The attack comes one day after a suicide bomber killed 15 Afghans and wounded 24 in a crowded restaurant in southeast Afghanistan.

The spike in violence follows a period of relative calm in Afghanistan. There have been several attempted suicide strikes in the last several weeks, but most missed their intended targets, killing only the bombers.

The Canadian deaths come one day before a NATO summit opens in Riga, Latvia, where 26 presidents and prime ministers will focus on Afghanistan and the rising violence here that has killed more than 3,700 people this year.

NATO officials here said the Taliban was likely trying to increase their attacks before the summit.

"They are probably aware of the Riga summit and the sensitivities around it and about the issues of debate there," said Lt. Cmdr. Kris Phillips, a Canadian spokesman. "This will have no impact in our operations"

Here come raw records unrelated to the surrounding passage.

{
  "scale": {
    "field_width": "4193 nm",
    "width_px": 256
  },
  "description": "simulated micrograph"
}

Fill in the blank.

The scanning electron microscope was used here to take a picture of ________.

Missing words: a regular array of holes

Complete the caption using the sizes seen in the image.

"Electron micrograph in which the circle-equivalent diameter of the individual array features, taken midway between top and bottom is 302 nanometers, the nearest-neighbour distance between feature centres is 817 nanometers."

A new report from the development organization Oxfam, meanwhile, said 5 million children now attend school in Afghanistan, up from less than a million during the rule of the hard-line Taliban. But 7 million children still do not attend any classes.

Girls in particular are losing out, with just one in five attending primary school and one in 20 attending secondary school, the report said.

The reappearance of girls in schools has been hailed as a major success in Afghanistan's reconstruction since the ouster of the Taliban regime, which did not allow any schooling for girls. But militants opposed to girls' education have attacked more than 150 schools this year, forcing school administrators to close schools or step up security.

Mohammed Hanif Atmar, Afghanistan's education minister, said Afghanistan's conservative traditions are no longer the main reason girls don't go to school. He said 90 percent of girls who don't go to school stay at home because of a lack of female teachers, because they live too far from school or because of precarious security.

"Only 10 percent (stay home) because of social barriers and poverty, because these girls are expected to work at home," he said.

The report said just 17 percent of Afghanistan's teachers have schooling beyond the 12th grade.

"Those children who are lucky enough to be in school must endure untrained teachers, inadequate school buildings and poor textbooks," said Grace Ommer, head of Oxfam GB's operations in Afghanistan.

One obstacle to improving education is teacher pay. The average teacher makes only US$50 a month. The report recommended more training and pay for teachers and an influx of funds from donor organizations. It said schools should provide a midday snack to entice students to attend class.